12/15/09

The first day in a Yoga Class



Photo is from Shadow Yoga website.

Today, I went to my first yoga class in Cihangir Yoga.

I had so much in my mind this morning when I was on my way to the course and I went completely to another direction. I looked at the address from the internet yesterday evening, and when I called Kaan after realizing that I was almost in Karakoy, I knew the directions he was telling me. I remember them, but somehow, my mind made me forget them.

Although I wanted to attend the course for weeks, I was not even sure if I should go to the course or not until the last moment this morning. This is so typical of me.

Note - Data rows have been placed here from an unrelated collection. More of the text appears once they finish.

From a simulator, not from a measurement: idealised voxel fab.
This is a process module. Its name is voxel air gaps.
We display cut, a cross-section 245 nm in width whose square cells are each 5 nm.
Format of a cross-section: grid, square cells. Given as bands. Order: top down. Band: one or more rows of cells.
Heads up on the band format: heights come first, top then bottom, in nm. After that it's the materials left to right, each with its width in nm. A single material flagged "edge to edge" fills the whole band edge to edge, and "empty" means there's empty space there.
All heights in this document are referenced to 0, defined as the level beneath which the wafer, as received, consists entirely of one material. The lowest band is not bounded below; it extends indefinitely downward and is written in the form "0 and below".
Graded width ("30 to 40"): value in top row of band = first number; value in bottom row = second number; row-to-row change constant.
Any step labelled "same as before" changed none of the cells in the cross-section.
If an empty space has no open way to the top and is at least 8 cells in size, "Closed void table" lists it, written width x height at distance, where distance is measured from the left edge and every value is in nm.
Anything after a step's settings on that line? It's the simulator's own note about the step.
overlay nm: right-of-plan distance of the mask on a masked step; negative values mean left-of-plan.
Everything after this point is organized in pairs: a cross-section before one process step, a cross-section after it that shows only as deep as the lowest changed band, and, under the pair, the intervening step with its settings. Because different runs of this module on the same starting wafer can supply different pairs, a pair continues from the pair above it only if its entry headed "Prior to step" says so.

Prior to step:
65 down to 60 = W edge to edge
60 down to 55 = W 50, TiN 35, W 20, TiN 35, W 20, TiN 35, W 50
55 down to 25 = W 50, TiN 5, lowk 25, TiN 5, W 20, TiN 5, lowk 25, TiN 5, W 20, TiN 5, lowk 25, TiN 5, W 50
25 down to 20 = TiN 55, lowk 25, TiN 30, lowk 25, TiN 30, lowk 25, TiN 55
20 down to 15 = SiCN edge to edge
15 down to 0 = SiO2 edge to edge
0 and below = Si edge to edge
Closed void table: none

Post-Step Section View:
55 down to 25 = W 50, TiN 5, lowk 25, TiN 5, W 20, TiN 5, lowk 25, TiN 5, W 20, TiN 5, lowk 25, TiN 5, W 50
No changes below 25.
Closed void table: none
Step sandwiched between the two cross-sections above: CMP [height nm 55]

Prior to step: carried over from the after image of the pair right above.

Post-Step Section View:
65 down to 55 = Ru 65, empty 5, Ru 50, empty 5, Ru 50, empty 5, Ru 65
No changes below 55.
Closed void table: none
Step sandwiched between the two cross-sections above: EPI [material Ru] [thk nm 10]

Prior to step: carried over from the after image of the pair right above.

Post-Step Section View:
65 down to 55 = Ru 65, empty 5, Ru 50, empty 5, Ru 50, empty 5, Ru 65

Eventually I was ten minutes late.

I haven't been to the place before. But I am always a bit suspicious towards spiritual people. There could be a lot of pretencious behaviour (or so I think), which effects me in the way opposite direction. As a result I behave differently in order  not to be pretencious. Oh boy, my life is hard. And I am spiritual in a way anyway!

I am not a social person (or so I say). Well I can be social when I want to, but this is not being social. So anyway first in every meeting is hard for me. I also want to be alone whenever I want, consequently I pick my friends and I have a feeling that they pick me quite carefully. They should understand this. My alone moments are important for me. And I need them in order to feel sane.

This morning was socially hard. I tried to focus anyway, and liked the course.

I used to be a regular social drinker. And used the booze to ease the tension in the social meetings. I am learning to socialize without the booze.Changing behaviors and habits are hard. Today with a lot of social boundaries in my mind, I did not say to my self, you should do this and that, I just observed the panicky me and kept repeating that when the time comes for thinking you can.

The course reminded me of Tai Chi. I tried to internalize the names and the moves. There is not much information on the internet about the details of the preludes. I should concentrate better. Before the sunset I will practice them again.

My sister is on her way  to meet me.

Today I should finish one paper proposal and work on foreword a bit more..

Our online business also taking a lot time of mine.

In any case, I am loving the day...

No comments:

Post a Comment

Hello!
Nice to hear from you!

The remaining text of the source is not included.